George Rebane
[This is the addended transcript of my regular KVMR commentary broadcast on 5 April 2017.]
Capitalism in America is on the ropes and about to take two big hits that most likely will put it down for the count. The first is to tax automation and technology in the workplace intended to reduce wage inequality and protect jobs for the untrained, the mis-skilled, and the uneducated. The second is gender pay equality. Implementing these will enable government to determine and enforce what the labor component of goods and services should cost the employer. We’ll take each of them in turn.
In these commentaries we have heralded and covered the growth of systemic unemployment that now sees only 3 out of 5 working age Americans actually working or looking for work, and up to 90 million of them remaining unemployed. Some of our country’s politicians and business notables, including Bill Gates, are suggesting that robots – read workplace technology – should be taxed while minimum wages are raised. The missed point here is that those two goals contend with each other.

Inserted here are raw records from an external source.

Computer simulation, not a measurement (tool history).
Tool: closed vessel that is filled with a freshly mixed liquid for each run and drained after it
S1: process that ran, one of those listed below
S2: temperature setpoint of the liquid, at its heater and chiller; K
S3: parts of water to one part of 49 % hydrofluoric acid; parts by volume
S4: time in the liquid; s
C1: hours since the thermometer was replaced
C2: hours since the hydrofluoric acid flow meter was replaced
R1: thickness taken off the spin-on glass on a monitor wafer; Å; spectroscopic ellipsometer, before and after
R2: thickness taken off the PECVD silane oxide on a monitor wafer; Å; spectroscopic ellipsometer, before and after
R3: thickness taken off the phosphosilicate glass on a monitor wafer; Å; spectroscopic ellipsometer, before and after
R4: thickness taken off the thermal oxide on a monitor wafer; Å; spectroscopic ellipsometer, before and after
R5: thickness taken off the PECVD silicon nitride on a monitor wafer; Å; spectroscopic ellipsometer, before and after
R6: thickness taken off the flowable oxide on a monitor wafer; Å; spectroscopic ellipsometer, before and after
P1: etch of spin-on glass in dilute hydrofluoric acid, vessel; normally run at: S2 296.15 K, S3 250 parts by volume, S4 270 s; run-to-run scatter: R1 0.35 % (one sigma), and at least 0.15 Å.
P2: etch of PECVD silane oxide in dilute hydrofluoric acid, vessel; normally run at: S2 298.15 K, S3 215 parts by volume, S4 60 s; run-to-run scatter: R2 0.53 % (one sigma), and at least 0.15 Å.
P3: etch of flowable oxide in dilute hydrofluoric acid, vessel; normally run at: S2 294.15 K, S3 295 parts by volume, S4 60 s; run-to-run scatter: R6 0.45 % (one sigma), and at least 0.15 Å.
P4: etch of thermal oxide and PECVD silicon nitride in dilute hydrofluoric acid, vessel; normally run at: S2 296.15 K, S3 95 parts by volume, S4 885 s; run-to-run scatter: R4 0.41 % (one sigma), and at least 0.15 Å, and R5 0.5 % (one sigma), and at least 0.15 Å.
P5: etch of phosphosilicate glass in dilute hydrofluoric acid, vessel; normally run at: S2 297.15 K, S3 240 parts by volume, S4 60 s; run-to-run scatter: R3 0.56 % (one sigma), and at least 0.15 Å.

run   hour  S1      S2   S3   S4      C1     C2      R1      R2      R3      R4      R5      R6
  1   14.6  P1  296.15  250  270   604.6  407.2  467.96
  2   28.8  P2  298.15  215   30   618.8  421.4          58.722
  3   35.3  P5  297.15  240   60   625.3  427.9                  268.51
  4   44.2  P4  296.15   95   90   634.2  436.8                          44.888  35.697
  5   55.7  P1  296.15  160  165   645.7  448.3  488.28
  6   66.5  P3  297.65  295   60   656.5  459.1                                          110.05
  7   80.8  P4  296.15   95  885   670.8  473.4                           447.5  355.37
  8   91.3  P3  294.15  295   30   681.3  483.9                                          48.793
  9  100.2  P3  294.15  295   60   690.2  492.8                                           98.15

These people want government to make the use of machines more expensive for businesses. However, not having thought things through as usual, no one knows how to properly price automated labor and which technologies should be judged to be worker equivalent. All we know for sure is that bureaucrats will then cement their arbitrary decisions into another mountain of economy stifling regulations for employers to follow. But what most economists and businesses will agree on is that the accompanying minimum wage laws should really be called robot employment laws, because that will be the clear result. Finally, when you attempt to equalize the cost of machine and human labor through such confounding government interventions, you will have created thousands more government jobs and one more full employment opportunity for lawyers.
Now let’s consider gender pay equality. Yesterday, April 4th, was Equal Pay Day intended show how much more into the new year women have to work to earn what men earned last year. In California we are proposing legislation which will empower the state to define the dollar equivalence between, say, work behind a counter and desk, and physical labor in the maintenance yard, warehouse, or factory floor. Here we don’t deny that gender pay inequality, though greatly diminished, is still around. But according to the Bureau of Labor Statistics, people more comfortable with numbers will put the actual Equal Pay Day back into the second week of March.
Carrie Lucas of the Independent Women’s Forum, which has analyzed these data, confirms that “the female-male wage gap is shrinking, and most of what remains is not due to sexism. … The Department of Labor ignores, for example, that the average man working full-time spends two hours more each week on the job than does the average full-time working woman. It shouldn’t be a surprise — or considered unfair — that someone who works longer hours also earns more money. They also don’t take into account differences in industry, years of experience, education, and specialty. Men suffer the overwhelming majority of workplace deaths and major injuries. To get people to take on dangerous and physically grueling jobs, businesses have to sweeten the pot with higher pay. Men even have longer commutes on average than women do. They often take on the extra commuting burden in order to take a job that pays more.”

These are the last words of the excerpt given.